The Central App

Behind the Brand – Lockdown edition

The Central App

Mary Hinsen

27 August 2021, 5:39 PM

Behind the Brand – Lockdown editionIn the final lockdown edit, I share my secrets to getting through lockdowns.

We take a look inside The Central App team’s lockdown bubbles and ask their secrets for getting through lockdowns, now and in the future.

 

Behind the Brand showcases our innovators, entrepreneurs, business owners, managers, leaders. 

 

It’s like a backstage pass into the real person behind the success. What makes them tick, what makes them successful. A peek at some of Central Otago’s smartest and most interesting people.

 

Learn their secrets, get hot tips from those with experience, and discover why you should support their venture.

 

Today, you get to hear what I’ve been up to during this lockdown, other than working of course.

 

My secret to getting through with sanity intact?
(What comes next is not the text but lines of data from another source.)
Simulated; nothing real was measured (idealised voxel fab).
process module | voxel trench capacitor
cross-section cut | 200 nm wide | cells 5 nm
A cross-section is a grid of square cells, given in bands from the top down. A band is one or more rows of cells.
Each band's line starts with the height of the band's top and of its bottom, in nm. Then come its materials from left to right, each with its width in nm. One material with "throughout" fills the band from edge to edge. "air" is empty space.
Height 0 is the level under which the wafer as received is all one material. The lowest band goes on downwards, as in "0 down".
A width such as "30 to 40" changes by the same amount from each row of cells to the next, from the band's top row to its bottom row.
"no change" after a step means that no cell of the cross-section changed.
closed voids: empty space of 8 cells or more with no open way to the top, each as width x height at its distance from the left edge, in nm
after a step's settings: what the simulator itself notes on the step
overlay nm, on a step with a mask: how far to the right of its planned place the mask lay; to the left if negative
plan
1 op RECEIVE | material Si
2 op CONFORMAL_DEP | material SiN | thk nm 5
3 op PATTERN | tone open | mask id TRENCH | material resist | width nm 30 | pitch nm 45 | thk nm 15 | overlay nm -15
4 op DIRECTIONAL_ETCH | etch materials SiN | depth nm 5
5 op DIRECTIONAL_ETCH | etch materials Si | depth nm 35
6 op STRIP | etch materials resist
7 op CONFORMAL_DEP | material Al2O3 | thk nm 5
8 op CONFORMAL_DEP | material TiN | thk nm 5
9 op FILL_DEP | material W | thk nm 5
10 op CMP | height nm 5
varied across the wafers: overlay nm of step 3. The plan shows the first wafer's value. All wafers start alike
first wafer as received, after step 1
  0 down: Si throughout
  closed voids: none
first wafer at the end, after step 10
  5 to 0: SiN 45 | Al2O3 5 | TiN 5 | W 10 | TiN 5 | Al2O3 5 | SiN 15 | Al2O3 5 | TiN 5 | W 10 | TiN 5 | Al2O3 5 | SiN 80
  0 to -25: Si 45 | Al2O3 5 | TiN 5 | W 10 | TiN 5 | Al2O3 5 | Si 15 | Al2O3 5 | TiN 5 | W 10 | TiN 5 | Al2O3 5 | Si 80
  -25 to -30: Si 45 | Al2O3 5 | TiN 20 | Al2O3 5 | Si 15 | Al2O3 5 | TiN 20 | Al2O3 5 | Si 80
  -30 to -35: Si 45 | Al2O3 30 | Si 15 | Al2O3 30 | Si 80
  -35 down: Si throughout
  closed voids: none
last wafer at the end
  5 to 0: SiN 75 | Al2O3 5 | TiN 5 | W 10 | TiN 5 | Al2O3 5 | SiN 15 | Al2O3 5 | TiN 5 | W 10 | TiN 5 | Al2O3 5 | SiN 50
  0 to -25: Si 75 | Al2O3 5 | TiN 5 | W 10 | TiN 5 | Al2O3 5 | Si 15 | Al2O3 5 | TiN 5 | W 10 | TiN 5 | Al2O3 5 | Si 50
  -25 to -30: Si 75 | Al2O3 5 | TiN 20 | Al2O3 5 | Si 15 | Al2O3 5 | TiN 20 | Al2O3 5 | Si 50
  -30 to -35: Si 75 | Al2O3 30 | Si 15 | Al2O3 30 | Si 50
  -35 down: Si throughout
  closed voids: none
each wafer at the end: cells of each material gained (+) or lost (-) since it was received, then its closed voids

Loads of video calls with friends and family, which equals smiles, laughter and a huge dose of gratitude.

 

Our eldest daughter lives in LA, and they have been in various levels of lockdown for the past year and a half – so I remember to be grateful that we live here in Central Otago.

 

Lockdown is also a time to pick up all those projects I had planned, or started but got no further with. I’m finishing knitting, sewing, designing that’s been sitting there for ages.

 

It feels great!

 

So, what have I been listening to, reading or watching this lockdown?

 

Podcast: 99% Invisible off-shoot Articles of Interest

 

This lockdown, I’ve been listening to the 99% Invisible off-shoot podcast Articles of Interest with Avery Trufelman.

 

Each instalment in the miniseries covers a different aspect of the way we dress, including the rise of casual wear, the environmental impact of the textile industry and a burning question of my own – why womenswear doesn’t have pockets.

 

Book: Molecular Gastronomy by Hervé This

 

I’m very food focused. I firmly believe that food should not just be made to fill our bellies – it should nourish both our bodies and our soul.

 

I have a number of food allergies and intolerances, and refuse to eat sub-standard food because of it. The result? We have become a family of food experimenters, with some surprising and wonderful results.

 

Hervé This is a molecular chemist. In Molecular Gastronomy he explores the science behind different cooking methods, the physiology of flavour, the brain’s perception of tastes, the effect of chewing on food, and the reaction of our tongue to stimuli.

 

It’s wonderful to find out how and why things work or don’t work in cooking, what the palate feels and why, and then translate that to my own cooking.

 

Movie: The classics

 

I’m cheating. I’m recommending a genre.

 

I’ve been catching up on movies I haven’t seen in years. Movies I still enjoy, and others that I now remember why I never watched them again.

 

Either way, I’m re-watching films that don’t take life too seriously – I need some escapism in my life.

 

Light-hearted movies that make me smile and lift my mood. Classic comedies and rom coms.

 

Confession time: my secret love is Monty Python, and I have just re-watched 9 to 5 with Dolly Parton.

 

A film meant to be a horror but which sent us into fits of laughter, is 1961 film Mothra. It is a Japanese kaiju film, the first in the Mothra franchise.

 

The plot? A monstrous moth terrorises Japan after a nightclub owner kidnaps two tiny princesses from their island paradise.

 

Documentary: Loading Docs

 

Again, I’m cheating.

 

Loading Docs is not a documentary, it’s a site full of wonderful, homegrown Kiwi documentary shorts. And it’s free.

 

I re-watched a doco you might remember: The Coffin Club. Based in small town New Zealand, it’s the colourful story of a group of inspirational elders in their community who meet weekly to rejoice in life while facing the realities of death. They believe in living life with smiles and laughter.

 

If you haven’t seen it, watch it. If you saw it when it first came out, watch it again – it’ll bring a smile to your face.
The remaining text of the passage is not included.